Get to Know: Dr. Almas Khan
By the time Almas Khan arrived at the University of Mississippi, she had already traced an academic path as mobile and cosmopolitan as her upbringing. Born in Washington state and raised across multiple regions as her parents’ work required frequent moves, Khan learned early how ideas, cultures, and institutions shift across borders. Now in her third year teaching at the University of Mississippi, she brings that transregional sensibility to classrooms where constitutional law, race, gender, and literature collide.
Almas Khan
Khan’s intellectual journey began not in law, but in language. She completed her undergraduate degree at Stanford University, earning a bachelor’s in English. Rather than seeing law as a departure from the humanities, she viewed it as a continuation of her liberal arts education, a way to extend questions about narrative, power, and meaning into institutional life. That conviction carried her to the University of Chicago Law School, where she earned her Juris Doctorate.
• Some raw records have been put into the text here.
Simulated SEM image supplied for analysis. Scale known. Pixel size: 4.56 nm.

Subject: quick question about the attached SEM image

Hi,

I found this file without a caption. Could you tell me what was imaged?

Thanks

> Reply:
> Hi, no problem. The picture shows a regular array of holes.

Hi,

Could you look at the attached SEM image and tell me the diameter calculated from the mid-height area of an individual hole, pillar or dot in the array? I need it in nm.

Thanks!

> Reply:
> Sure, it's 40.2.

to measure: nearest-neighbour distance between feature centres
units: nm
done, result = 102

Yet even as she trained as a lawyer, Khan never abandoned literature. After law school, she taught and then pursued a master’s degree in English at the University of California, Irvine, before completing a Ph.D. in English at the University of Virginia. Fellowships followed, first at Georgetown University, then teaching appointments in Arkansas.
At the University of Mississippi, Khan teaches coursework in constitutional law, race, inequality, and justice that asks students to read judicial opinions alongside poems, novels, and graphic narratives. As an intellectual historian, she studies the dynamic relationship between legal and literary movements for equal citizenship in the post-Civil War United States. Her scholarship examines how creative forms of legal dissent, from court opinions to lyric poetry, have sparked moments of constitutional reimagination, particularly within African American, working-class, women’s, and queer communities.
“I love the research itself,” Khan says. “Bunkering down and doing 12 hours of research a day, it allows me to do scholarship and be a better teacher.” That commitment to deep archival and textual work is precisely what her Isom Fellowship recognizes. For Khan, the fellowship signals that the institution values sustained, rigorous inquiry, especially research that centers people historically pushed to the margins.
Her current projects reflect that focus. One examines African women’s poetry within the context of the Black Lives Matter movement, tracing how global Black feminist voices engage U.S. racial politics. Another major article contributes to a collection on gender history in the law, while a separate essay analyzes race and the campus novel for an edited volume on race and humor. Across these works, Khan consistently foregrounds figures whose identities, or whose movement across disciplines, have excluded them from conventional legal histories.
Beyond publishing, Khan is deeply invested in mentorship. She advises students participating in Michigan State University College of Law’s Gender and Sexuality Moot Court Competition, where teams argue complex points of law under pressure.
Dr. Khan is a 2024-2026 Isom Fellow.